How to move the digit in a double to the end without converting to string in Java

Question

I am trying to make my number move the first character to the end.

For example I would have my double d.

double d = 12345.6;  
double result = 2345.61;

Currently I am removing the first character of d with:

d = d % (int) Math.pow(10, (int) Math.log10(d));

But I do not know how to store the character I am removing so I could put it at the end. I know I could just convert d into an array or a string, but I want to keep it as a double if at all possible.

I am getting my double from a nanosecond clock using Instant.now, so I can guarantee it starts as an 8 digit positive int, which I start by adding .0 to so I can make it a double. I know I can just use string (as I mentioned in the post), but I was wondering if there was a way to do it without conversions.

Thanks for helping!

(this is my first post I apologize if it is bad)

Answer 1

This is a pretty tough problem, and this isn't a working answer but it is pretty close. The only trouble I ran into was java adding decimals to the end of my doubles because it can't represent a number very well. My solution might get you on the right path. The appendChar was messing up because it was adding digits to the end of the double, other than that problem this would have worked.

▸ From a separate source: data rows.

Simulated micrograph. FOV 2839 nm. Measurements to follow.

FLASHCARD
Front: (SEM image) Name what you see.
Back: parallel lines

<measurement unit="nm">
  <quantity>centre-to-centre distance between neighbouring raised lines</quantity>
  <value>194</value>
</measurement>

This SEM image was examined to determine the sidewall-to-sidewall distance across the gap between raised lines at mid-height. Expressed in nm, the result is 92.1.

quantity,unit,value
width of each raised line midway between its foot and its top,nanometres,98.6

public static void main(String[] args) {
        double test = 4234.1211;
        boolean hasDecimals = test % 1 > 0;
        double[] leadChar = getLeadDigitAndMulti(test);
        double appendedValue = appendLeadChar(test, (int) leadChar[1], hasDecimals);
    }


    public static double[] getLeadDigitAndMulti(double value) {
        double[] result = new double[2];
        int multiplier = 10;
        int currentMultiplier = 1;
        while (value > currentMultiplier) {
            currentMultiplier *= multiplier;
        }

        currentMultiplier /= multiplier;
        double trail = value % (currentMultiplier);
        result[0] = currentMultiplier;
        double lead = value - trail;
        lead /= currentMultiplier;
        result[1] = lead;
        return result;
    }


    public static double appendLeadChar(double value, int leadChar, boolean hasDecimals) {
        if (!hasDecimals) {
            return (value * 10) + leadChar;
        }

        int multiplier = 10;
        double currentMultiplier = 1;
        while (value > 0) {
            value %= currentMultiplier;
            currentMultiplier = currentMultiplier / multiplier;
        }

        return 0;
    }

Answer 2

I would start with at least figuring out how many digits long your double is. I'm not too sure of how to make it work but I saw another question that would answer it. Here is the link to that thread: Number of decimal digits in a double

And the closest code on there that I could find to find the length would be:

double d= 234.12413;
String text = Double.toString(Math.abs(d));
int integerPlaces = text.indexOf('.');
int decimalPlaces = text.length() - integerPlaces - 1;

NOTE THIS SEGMENT OF CODE IS NOT MINE, credit goes to Peter Lawrey who originally answered this in the linked thread.

Then using code or modified code similar to above ^ assuming you would find how to find the length of the double or the total number of digits of your double, you would create a new int or double variable that would store the double and round it using BigDecimal to the highest place value. The place that the BigDecimal will round to will be set using a 10*pow(x) where x is the number of places AFTER the decimal.

Sorry I am unable to provide code on how to make this actually run because I am pretty new to java. Here is what I mean in more detailed pseudocode:

double d = 12345.6; //the double you are evaluating
double dNoDecimal; //will be rounded to have no decimal places in order to calculate place of the 1st digit
double dRoundedFirstDigit;  //stores the rounded number with only the 1st digit
double firstDigit; //stores first digit 

dNoDecimal = d; //transfers value
dNoDecimal = [use BigDecimal to round so no decimal places will be left]
//dNoDecimal would be equal to 12345 right now

[use above code to find total amount of place values]
[knowing place values use BigDecimal to round and isolate 1st digit of double]
dRoundedFirstDigit = dNoDecimal;  //transfers value
dRoundedFirstDigit = [round using BigDecimal to leave only 1st digit]
firstDigit = [dRoundedFirstDigit cut down to 1st digit value using length found from before, again an equation will be needed]

//Now use reverse process
//do the same thing as above, but find the number of decimals by rounding down to leave only decimals (leaving only .6)
//find the length
//use length to calculate what to add to the original value to move the digit to the end (in this case would be  d += firstDigit*Math.pow(10,-2)) 

I apologize if I just made everything seem more confusing, but I tried my best, hope this helps.

Also, doing this without an array or string is really difficult... may I ask why you need to do it without one?